I Haven’t Filed Taxes in Years. What Should I Do?
Unfiled taxes can be daunting. Get a clear, practical guide on how to address your past tax obligations and navigate the process successfully.
Unfiled taxes can be daunting. Get a clear, practical guide on how to address your past tax obligations and navigate the process successfully.
If you haven’t filed taxes in years, taking proactive steps can help you navigate this process and resolve your tax obligations. Addressing unfiled tax returns is an important financial responsibility that can prevent significant issues. This guide outlines the steps to get back on track with your federal and state tax filings.
Not filing federal income tax returns has several consequences. The Internal Revenue Service (IRS) imposes penalties for late filing and unpaid taxes. The failure-to-file penalty is typically 5% of the unpaid taxes for each month or part of a month a return is late, with a maximum of 25% of your unpaid tax. If your return is more than 60 days late, a minimum penalty also applies, which is the lesser of $510 (for tax returns required to be filed in 2025) or 100% of the tax owed.

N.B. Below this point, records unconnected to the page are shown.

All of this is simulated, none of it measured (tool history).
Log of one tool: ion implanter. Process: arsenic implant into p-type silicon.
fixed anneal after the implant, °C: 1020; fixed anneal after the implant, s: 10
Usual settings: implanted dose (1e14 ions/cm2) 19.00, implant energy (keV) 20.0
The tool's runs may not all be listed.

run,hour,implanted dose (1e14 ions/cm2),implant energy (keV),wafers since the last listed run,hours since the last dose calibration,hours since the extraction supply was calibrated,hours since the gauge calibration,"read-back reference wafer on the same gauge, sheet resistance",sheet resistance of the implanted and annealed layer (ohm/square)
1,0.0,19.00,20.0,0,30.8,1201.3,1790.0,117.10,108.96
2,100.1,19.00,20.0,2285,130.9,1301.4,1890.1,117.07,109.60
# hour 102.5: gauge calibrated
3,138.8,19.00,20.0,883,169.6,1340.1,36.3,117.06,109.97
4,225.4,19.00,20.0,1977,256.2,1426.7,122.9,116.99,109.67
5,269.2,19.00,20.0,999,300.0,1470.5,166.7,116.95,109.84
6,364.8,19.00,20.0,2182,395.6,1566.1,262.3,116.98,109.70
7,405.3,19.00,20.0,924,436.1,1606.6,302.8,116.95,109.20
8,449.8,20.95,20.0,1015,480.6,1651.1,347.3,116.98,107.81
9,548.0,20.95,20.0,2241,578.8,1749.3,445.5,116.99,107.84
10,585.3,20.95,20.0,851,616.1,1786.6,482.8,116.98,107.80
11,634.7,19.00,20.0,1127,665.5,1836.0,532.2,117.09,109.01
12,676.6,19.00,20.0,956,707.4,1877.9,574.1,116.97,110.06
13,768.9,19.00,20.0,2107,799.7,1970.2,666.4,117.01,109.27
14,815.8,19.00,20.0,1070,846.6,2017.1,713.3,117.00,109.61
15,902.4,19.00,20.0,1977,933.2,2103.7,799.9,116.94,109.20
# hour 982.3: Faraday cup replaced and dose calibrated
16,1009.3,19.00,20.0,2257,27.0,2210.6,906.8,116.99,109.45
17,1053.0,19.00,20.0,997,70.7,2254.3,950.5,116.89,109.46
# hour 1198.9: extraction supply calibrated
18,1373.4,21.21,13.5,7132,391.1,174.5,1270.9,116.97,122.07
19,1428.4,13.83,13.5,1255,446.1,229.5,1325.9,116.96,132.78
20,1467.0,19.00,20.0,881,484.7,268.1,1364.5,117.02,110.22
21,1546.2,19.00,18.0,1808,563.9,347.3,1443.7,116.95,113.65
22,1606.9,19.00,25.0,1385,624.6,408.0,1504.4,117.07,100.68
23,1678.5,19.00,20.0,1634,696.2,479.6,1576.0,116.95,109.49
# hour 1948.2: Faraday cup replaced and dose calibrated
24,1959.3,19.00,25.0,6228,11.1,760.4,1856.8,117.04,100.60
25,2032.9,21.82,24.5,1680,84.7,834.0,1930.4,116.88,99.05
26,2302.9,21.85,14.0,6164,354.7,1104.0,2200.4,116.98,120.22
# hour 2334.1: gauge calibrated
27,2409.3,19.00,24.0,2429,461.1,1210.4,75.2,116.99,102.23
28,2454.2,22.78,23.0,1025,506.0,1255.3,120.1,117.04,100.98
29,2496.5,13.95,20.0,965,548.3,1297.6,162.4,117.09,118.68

A separate failure-to-pay penalty is 0.5% of the unpaid taxes for each month or part of a month that the tax remains unpaid, up to a maximum of 25%. If both penalties apply in the same month, the failure-to-file penalty is reduced by the failure-to-pay penalty, resulting in a combined maximum of 5% per month. Interest also accrues on unpaid taxes and penalties from the original due date until paid in full, compounded daily, currently at 7% per year for individuals.
If you don’t file, the IRS may prepare a Substitute for Return (SFR) on your behalf. An SFR is based only on income information reported to the IRS by third parties, such as W-2s and 1099s. SFRs don’t include deductions, credits, or exemptions you might be eligible for, often resulting in a higher tax liability than if you filed your own return. The IRS may then proceed with collection actions based on this overstated tax bill.
Gathering necessary information is the first step in preparing past-due tax returns. You will need income statements like Forms W-2 from employers and Forms 1099 for various types of income, such as independent contractor work, interest, or dividends. If you no longer have these documents, you can request copies directly from the payers or obtain them from the IRS.
The IRS offers tax transcripts to reconstruct past tax information. You can request a “Wage and Income Transcript” to see information from Forms W-2, 1099, 1098, and 5498 that were reported to the IRS. A “Tax Account Transcript” provides basic data about your tax return, including marital status, adjusted gross income, and payment types. These transcripts can be obtained online through the IRS website, by mail using Form 4506-T, or by phone.
Beyond income details, gather records for any eligible deductions or credits. This includes receipts for deductible expenses, records of charitable contributions, and information related to education or healthcare credits. Even without original documents, it may be possible to reconstruct these records using bank statements or other financial records. Determine the correct tax forms for each unfiled year, as forms and laws change annually.
Once information is compiled, begin preparing your returns. Options for preparing prior-year returns include using tax software designed for previous tax years or engaging a professional tax preparer. While tax software guides the process, a tax professional offers personalized advice and ensures all eligible deductions and credits are claimed, especially for complex situations.
After preparing your past-due tax returns, the next step is submission. For most prior-year returns, e-filing is not an option; you’ll need to print and mail forms to the IRS. Mail each tax year’s return in a separate envelope to avoid processing delays. Keep copies of everything submitted, including signed returns and supporting documentation.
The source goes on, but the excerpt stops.